The rabble-rouser-in-chief, who recently declared himself a nationalist, has repeatedly stoked fears of Hispanic immigrants, African-Americans, Muslims and other minorities, often by engaging in dog-whistle politics. He has brandished the media as the "enemy of the people" and Democrats opposed to his policies as "un-American." And he has done all of this by deploying rhetoric riddled with falsehoods, conspiracy theories, half-truths and outright lies as a political weapon with the goal of eviscerating the concepts of truth and fact.

Michael Knigge is DW's US correspondent

But Trump also acted on his impulses. He repeatedly refused to clearly denounce the extreme right, just as in Charlottesville. He launched a brutal crackdown against undocumented immigrants already in this country and tried everything in his power to prevent various groups of non-Americans — refugees, asylum-seekers, migrants – from entering the country. He took a wrecking ball to transatlantic ties, pulled the US out of key international agreements and organizations and coddled up to autocrats.

So despite all this, how could Americans still not turn out in droves against Trump and the GOP and flip Congress?

A deeply divided country on the edge 

Anyone who has traveled the country and spoken to Americans in recent months could sense that the United States is bitterly divided. While Democrats and the so-called resistance movement were deeply and rightfully enraged about Trump's conduct, the president's backers and the GOP were equally deeply, if mistakenly, supportive of the president and enraged by the Democratic outrage. Coupled with heavily gerrymandered voting maps that in many places harmed Democrats and boosted Republican efforts to suppress likely Democratic votes, a bigger Democratic sweep was always extremely difficult.

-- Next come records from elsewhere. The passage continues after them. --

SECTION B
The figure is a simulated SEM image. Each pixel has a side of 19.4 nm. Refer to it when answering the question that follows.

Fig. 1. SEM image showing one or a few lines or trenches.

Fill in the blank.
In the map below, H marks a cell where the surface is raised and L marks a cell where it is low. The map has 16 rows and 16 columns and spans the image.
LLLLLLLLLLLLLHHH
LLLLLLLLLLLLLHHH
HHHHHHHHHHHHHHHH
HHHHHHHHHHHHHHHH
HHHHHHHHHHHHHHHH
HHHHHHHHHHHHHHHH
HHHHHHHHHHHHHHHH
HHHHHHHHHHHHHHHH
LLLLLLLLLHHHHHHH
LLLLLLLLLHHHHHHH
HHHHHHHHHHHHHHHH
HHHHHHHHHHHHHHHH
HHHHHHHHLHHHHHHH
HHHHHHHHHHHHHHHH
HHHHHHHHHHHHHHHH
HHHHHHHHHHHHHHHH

For all those reasons the midterm elections turned out the way they did. The Democrats achieved the minimum they needed and retook the House to provide some sort of check on Trump while Republicans gained seats in the Senate. This is common in midterms for the party that does not control the presidency.

But Democrats lost the expectation that they could pick up game-changing governor posts or Senate seats in Florida and Texas and perhaps even make a play for a majority in the Senate. It did not happen. The hoped for, the predicted "blue wave," did not materialize. Put differently, Trump and his supporters can and will claim that their fear-mongering tactics succeeded in shrinking the expected blue wave to a blue ripple.

Mixed picture

Despite the Democrats pick up of the House, the picture after these midterms is extremely mixed.

The good news for the country and the world is that Trump will now finally face serious pushback on some of his most outrageous policies and that the nightmare scenario of the GOP retaining both chambers of Congress has been averted. Great news from the midterms is that a record number of women have been elected to Congress, including the first native-American and the first Muslim women, all on the Democrat side.

The bad news for the country and the world is that this outcome also signals the normalization of Trumpism, which will surely be noted by the various "mini-Trumps" all over the globe. Because of that and because we could not pretend - unlike 2016 – to not know what Trumpism is, the outcome of these midterms in some way stings even more than Donald Trump's win two years ago.